I am going there tonight.
The man who punches my ticket on the train knows it. The librarian, she knows it too. Even the man roasting hot dogs on the sidewalk of the New Haven Green gives me a look as if to say he knows it too.
I am going there tonight.
I stop at the red light, fingers drumming the steering wheel. A man in a silver Acura beside me. My eyes must tell him because I swear he mouths it to me, “Honey, honey, honey. You are going there tonight.” As if it were a tune. A melody.
“You have not been there in a while… It’s time, it’s time,” I say as I unroll the mat from its curled stature, letting it fall lifeless and flat onto the carpet before me. I stand on the edge of the mat and let the heat start to water my limbs, like a tin man begging for his oil. Squeak. Squeak. Squeak.
I am going there tonight.
The sign on the glass door of the two-story brick building tells me from the start, in big thick Helvetica lettering, that I cannot bring anything into the room with me beyond a towel, water bottle, and yoga mat.
Nothing else.
No cell phone to buzz in the billows of my pocket. The calls will have to wait. No laptop to light up the dark of the room as the lights turn down and we lie in dead man’s pose. The email will be there when the 90 minutes is over. It will pile over the hour and a half. I am so sure.
And here I am: Most vulnerable in 104 degrees. Becoming my own version of a Little Teapot. Tip me over. Pour me out. Steam rises up from the floor, knitting itself around me and somehow the thought of No outlets. No easy ways out. No escapes. Comforts me.
104 degrees, 90 minutes and 27 postures to go, and all I am holding is a posture. A cobra pose. And my breath.
A layer of sweat welds my tank top to my body. I am reminded once more of The Thing That Is Wise To Realize As We Grow: that sometimes there is nowhere else to go but inward. Some days you have no choice but to get down deep in the depths of your own messy feelings and sort stuff out. Sorry to say, they don’t have an app for this kind of thing just yet.
Inward. Arguably, the hardest place to visit but a place we’ve all been called towards at one point or another. Not an easy path, not a known set of stepping stones. Like grandmother’s house… when you don’t yet know of the Big Bad Wolf’s hiding spot along the pathway. And yet, you know its best to brave the dark forest because something warm lies down there in the lit up windows of a place that strips you bare and dares you to look at your true self, beyond Twitter profiles and Linked In connections.

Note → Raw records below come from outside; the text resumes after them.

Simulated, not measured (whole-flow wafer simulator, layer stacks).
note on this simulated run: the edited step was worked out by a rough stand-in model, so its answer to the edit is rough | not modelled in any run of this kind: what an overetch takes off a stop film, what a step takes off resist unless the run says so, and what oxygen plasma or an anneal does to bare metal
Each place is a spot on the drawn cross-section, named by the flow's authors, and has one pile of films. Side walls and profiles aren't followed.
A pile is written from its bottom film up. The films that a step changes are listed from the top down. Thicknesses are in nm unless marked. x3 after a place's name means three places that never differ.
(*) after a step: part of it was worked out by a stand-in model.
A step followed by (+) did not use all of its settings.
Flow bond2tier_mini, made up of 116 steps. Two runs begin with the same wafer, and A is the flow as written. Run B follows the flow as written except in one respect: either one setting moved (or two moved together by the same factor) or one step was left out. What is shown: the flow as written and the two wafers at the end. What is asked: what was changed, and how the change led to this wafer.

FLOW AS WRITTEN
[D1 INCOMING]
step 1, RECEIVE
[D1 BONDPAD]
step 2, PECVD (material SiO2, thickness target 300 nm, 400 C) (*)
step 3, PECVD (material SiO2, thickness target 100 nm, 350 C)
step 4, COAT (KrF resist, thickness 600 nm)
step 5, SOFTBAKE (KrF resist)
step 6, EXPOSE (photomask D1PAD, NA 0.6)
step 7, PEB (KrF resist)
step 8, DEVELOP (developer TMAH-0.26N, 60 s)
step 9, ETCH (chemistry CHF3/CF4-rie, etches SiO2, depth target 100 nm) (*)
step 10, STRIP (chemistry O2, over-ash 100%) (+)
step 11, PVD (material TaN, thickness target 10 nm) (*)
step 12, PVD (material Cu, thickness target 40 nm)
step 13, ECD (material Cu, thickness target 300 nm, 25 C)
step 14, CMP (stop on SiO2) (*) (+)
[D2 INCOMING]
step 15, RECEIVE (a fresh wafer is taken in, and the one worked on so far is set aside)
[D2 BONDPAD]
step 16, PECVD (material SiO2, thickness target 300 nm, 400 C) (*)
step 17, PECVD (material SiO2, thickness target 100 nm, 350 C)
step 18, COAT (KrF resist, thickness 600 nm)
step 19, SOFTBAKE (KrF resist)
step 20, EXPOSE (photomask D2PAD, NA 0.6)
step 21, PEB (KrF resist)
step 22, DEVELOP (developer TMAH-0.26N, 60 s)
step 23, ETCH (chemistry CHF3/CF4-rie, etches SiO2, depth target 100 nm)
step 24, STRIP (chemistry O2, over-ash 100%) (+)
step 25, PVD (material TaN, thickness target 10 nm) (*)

You need to go off on your own, there is no other way for It Will Keep you Sane, to once in a while, pull your apt-to-tapping fingers away from the keyboard to acknowledge the Real, True Feelings that sit in your stomach, waiting to come out from hiding places behind a junk box of email, like another one of Glinda’s terrified Munchkins.
Suddenly Loneliness is diving down into triangle pose beside me, Regret stands on one foot in a superb tree position and I am asking tough questions that don’t get answered in 140 characters or just one spell of quiet time: Do I love this girl in the mirror? Is she happy? Is her heartbeat being accounted for? What will happen to her when she is alone?
Alone, alone, alone. Will she shrivel and die? Curl and cry?
Or will she be o.k.? When the Loneliness bends down and the Insecurity rises up to the rafters? Will she be o.k.? When Fear shares the mat and she’s forced to exhale the Smallness for Something Bigger, Something Grander? Will she be Braver? Will she be Stronger?
Will she be o.k? Lord, will she be o.k?